When My son was about 15 months old, he started biting his classmates at daycare. I was mortified. Biting is a common but unacceptable behavior in preverbal children. He would bite to show frustration or to get a toy. At the same time he started biting if he wanted my attention.
I worked with his teachers at daycare and instructed them to put him in timeout if he bit anyone. We did the same thing at home. Any biting was immediately followed by a firm loud “NO BITING!” and he was put in timeout for 2 minutes. After the timeout I would hand him a teether or his blankie and when he bit the inanimate objects he was not scolded. Every morning before he was dropped off at daycare, I looked him in the eye and held his face in my hands and said “NO biting.”
He stopped biting after we did this consistently for 2 weeks.
1. Use a stern unfriendly voice to say “NO BITING!”
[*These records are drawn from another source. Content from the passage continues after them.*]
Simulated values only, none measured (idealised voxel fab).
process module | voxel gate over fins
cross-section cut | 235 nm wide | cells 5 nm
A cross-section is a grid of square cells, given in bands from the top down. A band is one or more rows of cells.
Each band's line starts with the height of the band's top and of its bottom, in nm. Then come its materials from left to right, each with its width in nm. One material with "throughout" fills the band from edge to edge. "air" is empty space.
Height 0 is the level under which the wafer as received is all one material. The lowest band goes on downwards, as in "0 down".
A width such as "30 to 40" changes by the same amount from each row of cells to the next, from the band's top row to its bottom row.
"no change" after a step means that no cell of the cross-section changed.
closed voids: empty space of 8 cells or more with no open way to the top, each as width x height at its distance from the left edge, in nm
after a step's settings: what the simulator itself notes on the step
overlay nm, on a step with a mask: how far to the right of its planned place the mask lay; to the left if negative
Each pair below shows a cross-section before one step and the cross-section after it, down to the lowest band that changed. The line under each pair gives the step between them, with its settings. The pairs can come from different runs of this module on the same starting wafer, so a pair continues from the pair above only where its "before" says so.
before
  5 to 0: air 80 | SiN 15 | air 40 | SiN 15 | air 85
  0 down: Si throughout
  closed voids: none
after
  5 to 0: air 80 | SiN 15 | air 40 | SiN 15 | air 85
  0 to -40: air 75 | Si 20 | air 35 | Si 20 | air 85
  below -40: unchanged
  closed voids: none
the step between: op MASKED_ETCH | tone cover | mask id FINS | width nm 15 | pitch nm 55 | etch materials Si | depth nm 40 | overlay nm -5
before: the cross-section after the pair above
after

You want your child to know that you mean business. Biting is not funny or a game. Stop your child if she looks as if she is about to bite
2. Give your child a 1-2 minute time out when biting occurs.
Following up with an immediate consequence reinforces that you meant it when you said “NO BITING!”
3. Offer an alternative to the biting.
Offering an alternative like a teether, allows your child to demonstrate frustration in a more constructive way.
Helping your child to communicate needs and wants might also lessen biting. For example using baby sign language, where your child uses simple gestures to indicate more, eat and drink can be immensely helpful.
4. Never bite your child
Many parents have told me that they just bite their children back. I don’t recommend this because it teaches the child that the bigger biter wins and that this is a socially acceptable way to behave. The child might not bite the parent anymore but might continue to bite smaller children.
5. Praise your child for not biting.
Your child wants to please you and showing praise for good behavior helps to reinforce the behavior.